How a Format Change Helped This Gala Double Its Fund-Raising Total

The Washington National Opera's concert lured in some of the biggest stars from opera and Broadway, as well as a whole new audience.

By Adele Chapin June 14, 2017, 7:16 AM EDT

Broadway star Cynthia Erivo performed the finale of "Nessun Dorma,” from Turandot.

Photo: Jati Lindsay

For years, the Washington National Opera embassy-hopped around Washington for its annual Opera Ball. Past parties included an extravagant light show at the French ambassador's residence in 2008 and a replica of the Berlin Wall at the German Embassy in 2009. But this year, a format change for the fund-raiser moved the focus to the Kennedy Center for a performance with opera luminaries and Broadway performers—including a Hamilton star or two.

The goal of the event's transformation from ball to gala, explained Kennedy Center manager of special events Wendy Catbagan, was to put music back at the center of the event and open it up to a wider audience, perhaps even new opera fans. The shift was a success on another front: The event raised $2.3 million for W.N.O. programs (including the 2,000 tickets sold for the performance), an amount that more than doubled the fund-raising totals in the past three years.  

Trading Voices: The W.N.O. Opera Gala Concert—held on June 3 in the Kennedy Center's 2,000-seat Opera House—showcased opera stars singing show tunes and Broadway stars taking on arias, with mezzo-soprano Denyce Graves singing Show Boat's “Old Man River” and Cynthia Erivo performing the finale of “Nessun Dorma” from Turandot. The 90-minute show also included performances from Hamilton’s original Aaron Burr, Tony Award-winner Leslie Odom Jr., as well as Jordan Donica, star of the show's current U.S. tour.

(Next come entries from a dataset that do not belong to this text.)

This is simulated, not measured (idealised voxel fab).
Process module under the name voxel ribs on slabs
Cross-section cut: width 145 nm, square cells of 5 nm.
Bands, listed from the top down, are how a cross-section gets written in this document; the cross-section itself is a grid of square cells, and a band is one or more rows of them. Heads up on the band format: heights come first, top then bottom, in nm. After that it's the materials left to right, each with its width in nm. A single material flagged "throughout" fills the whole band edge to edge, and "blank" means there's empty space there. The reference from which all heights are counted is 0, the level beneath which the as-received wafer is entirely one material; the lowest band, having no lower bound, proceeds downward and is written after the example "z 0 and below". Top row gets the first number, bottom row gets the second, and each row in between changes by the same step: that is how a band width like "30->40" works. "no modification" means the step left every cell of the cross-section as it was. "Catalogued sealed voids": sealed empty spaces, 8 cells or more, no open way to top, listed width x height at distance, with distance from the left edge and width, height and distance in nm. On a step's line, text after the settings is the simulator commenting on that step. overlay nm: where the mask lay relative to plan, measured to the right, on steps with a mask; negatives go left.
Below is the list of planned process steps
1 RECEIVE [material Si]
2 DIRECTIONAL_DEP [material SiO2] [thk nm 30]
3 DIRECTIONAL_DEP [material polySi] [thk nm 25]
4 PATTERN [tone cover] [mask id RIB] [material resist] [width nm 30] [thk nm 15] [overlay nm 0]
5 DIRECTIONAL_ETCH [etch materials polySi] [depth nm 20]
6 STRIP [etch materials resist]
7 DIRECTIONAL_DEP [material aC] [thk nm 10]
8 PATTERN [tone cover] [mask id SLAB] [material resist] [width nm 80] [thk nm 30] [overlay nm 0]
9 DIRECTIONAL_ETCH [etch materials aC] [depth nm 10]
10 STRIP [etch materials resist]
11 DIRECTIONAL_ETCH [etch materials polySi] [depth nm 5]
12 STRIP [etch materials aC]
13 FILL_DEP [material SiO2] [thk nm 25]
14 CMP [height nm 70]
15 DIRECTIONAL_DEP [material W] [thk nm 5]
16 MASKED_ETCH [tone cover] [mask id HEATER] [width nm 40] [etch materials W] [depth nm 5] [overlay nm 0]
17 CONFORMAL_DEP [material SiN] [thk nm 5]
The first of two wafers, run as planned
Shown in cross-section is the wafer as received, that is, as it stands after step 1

Before the entertainment, 400 W.N.O. donors gathered outside on the Kennedy Center Terrace for a cocktail hour. Catbagan worked with DC Rental to bring in a massive gilded bar that echoed the Kennedy Center's gold columns, with tables topped with floral arrangements from Urban Petals. Catbagan said the cocktail hour's garden-party vibe was inspired by the elegant style of W.N.O. Board chairman Jacqueline Badger Mars, honored at the gala as she stepped down after six years of leadership. That wasn't the only nod to Mars, heiress of the Mars candy company: Everyone received a commemorative W.N.O. package of M&Ms as they left the Opera House and donors made their way to dinner at embassies across D.C. to end the night.